The reversal strategy is a very popular binary options trading strategy, which is used by both beginners and experienced traders. It is based on common sense yet herein lies the catch, in order to make profits while using this strategy, the trader should be able to exactly understand the trend of the market. Beginners, who employ this strategy, are reliant upon external or market news fed to them by the agent while experts have all empirical evidence plus market intelligence to bet in the right direction.
The principal is simple, follow the asset until the price reaches such a point where reversal in trend is imminent. The underlying price can either reach resistance or it can reach support, it may not reach any of these points yet reach to a certain point where it starts to begin trend reversal. In such a case, you get a put or call based on the direction of the price movement. The strategy can also be used if there are some unnatural or unexpected price positions held by the underlying asset. A case of a blue chip company having a temporary crisis or a company close to making a good announcement will be prime example of such case.

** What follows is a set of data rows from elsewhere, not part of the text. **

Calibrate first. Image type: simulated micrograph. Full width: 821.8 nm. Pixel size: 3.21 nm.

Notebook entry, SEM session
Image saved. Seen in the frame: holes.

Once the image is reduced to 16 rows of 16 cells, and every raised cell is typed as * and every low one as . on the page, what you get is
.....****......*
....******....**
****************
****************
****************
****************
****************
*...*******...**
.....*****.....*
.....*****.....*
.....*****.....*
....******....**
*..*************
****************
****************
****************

In order to end in the money, not only you have to guess the direction right but you also have to estimate the time. The price may ultimately fall but if you have purchased an option that says 5 days and the option ends up maintaining the price for 5 days, you will still not end in the money. In order to understand trends right, you should be aware of MACD, RSI, Head and shoulder tunnels and other available trend analysis techniques. You should also have access to empirical data and market information. Both these things are very critical as many options are cyclical in nature and understanding the start and end of cycle can be highly crucial.
To sum it up, despite the fact that it looks a simple to execute strategy, the pitfalls are real and false (fake) reversal points can lead to loss of money.